[aprssig] APRS-IS: frames bypassing server filter
Heikki Hannikainen
hessu at hes.iki.fi
Wed Jul 15 06:59:50 EDT 2020
On Tue, 14 Jul 2020, Lynn W Deffenbaugh (Mr) wrote:
> On 7/14/2020 6:14 PM, Wojtek SP9WPN wrote:
> W dniu 2020-07-14 o 00:12, Lynn W Deffenbaugh (Mr) wrote:
> You will receive packets generated by any station that you have gated from RF to the
> APRS-IS for some period of time after you've last gated one of their packets. Try
> matching up the stations you're receiving with the packets being subsequently received
> back from the APRS-IS.
>
> I'm not sure about this. Most of the stations in question are not heard directly, but only
> digipeated to me. This shouldn't count, should it?
>
> The packet originator is all that matters, not who you copied the packet from. If you gate a packet from a
> station, even via a digipeater, to the APRS-IS, you will receive future packets originated by those stations
> from the APRS-IS. This is to support the IGate design details documented at:
>
> http://www.aprs-is.net/IGateDetails.aspx
I'll just confirm here that this answer is correct and accurate.

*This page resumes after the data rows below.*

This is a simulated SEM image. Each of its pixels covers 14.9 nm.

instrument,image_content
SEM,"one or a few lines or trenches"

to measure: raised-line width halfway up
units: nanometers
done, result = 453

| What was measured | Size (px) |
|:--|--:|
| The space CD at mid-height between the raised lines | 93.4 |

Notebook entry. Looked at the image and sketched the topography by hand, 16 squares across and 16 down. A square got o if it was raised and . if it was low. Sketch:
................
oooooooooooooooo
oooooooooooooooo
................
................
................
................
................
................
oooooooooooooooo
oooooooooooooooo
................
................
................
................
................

If a TX-capable igate can receive packets from a station via a digipeater,
it can surely pass messages to that station via the same digipeater(s).
The idea behind that has probably been the assumption that most
digipeaters are high up and with wide coverage, without Internet access,
and the igates are somewhere low with Internet access and with much less
direct coverage. These days 3G/4G access is so cheap that SIMs can be
dedicated to hilltops at ease.
At some point there have also been a few incorrectly configured APRS-IS
servers out there, with default filters on the 14580 port, returning
unexpected packets if the client does not specify a filter. It's easy to
spot these by looking at the status page of your server
(http://serveraddress:14501/) and looking at the filter strings of each
client.
I don't know if there is a real broader need for such highly optimized
low-data-volume connection, or is this just a single client requiring
this. At least here even the cheap 3€-a-month 4G IOT SIMs have large
enough data caps to handle all of APRS, AIS, Flarm/OGN and ADS-B at the
same time. If it takes a lot of time to implement, it might be more
cost effective to just purchase a slightly more capable data plan.
If there truely is a broad need, maybe we could look at a method for the
iGate to signal capabilities to the APRS-IS server. Somebody might suggest
another port than 14580 without iGate support, but that is quite difficult
to get broadly and correctly configured on all servers, and then there
would be quite a few misconfigurations where a tx-capable iGate is
connecting to the wrong port. So my suggestion would be for the iGate
software to send an extendable capabilities command to the APRS-IS server,
after logging in, in a key-value comment format that would be ignored by
older servers:
#capabilities rxonly=1
Similarly to how you can currently change a filter with "#filter t/m" for
example. The iGate software would figure out the correct capabilities to
send based on its existing configuration (transmit enabled or not) without
requiring new user-selectable switches.
The server could then disable transmit iGate support for an rx-only igate.
Don't rush into implementing this yet; this is just a proposal. I'm not
sure at this point whether it's worth a lot of coding to do this
particular change. On the other hand having an extendable capabilities
command may be useful for other things, and some improvements could
possibly be made to make messaging work slightly better.
> Is this true for non-message packets, too? Because I hardly ever see APRS messages in the logs,
> just beacons and telemetry all the time. If APRS-IS server sends packets downstream only to stop
> me from uploading the same packets back, it sounds like a weird protocol design...
I think you got it backwards. Some of it is to stop you from transmitting
extra packets to RF, when the station is also present on the APRS-IS
directly and there is no need to transmit on RF.
> IGate (not the APRS-IS) can make informed decisions, packets are delivered to it. This is to support #4 in
> the "Gate message packets and associated posits to RF if all of the following are true:" list, specifically:
>
> 4. the receiving station has not been heard via the Internet within a predefined time period.
> A station is said to be heard via the Internet if packets from the station contain TCPIP* or TCPXX* in the
> header or if gated (3rd-party) packets are seen on RF gated by the station and containing TCPIP or TCPXX in
> the 3rd-party header (in other words, the station is seen on RF as being an IGate).
> But in every case that I recall researching, my IGate DID actually gate packets in "recent" history for every
> station who's packets I subsequently received from the APRS-IS.
The timeout is currently 3 hours in aprsc.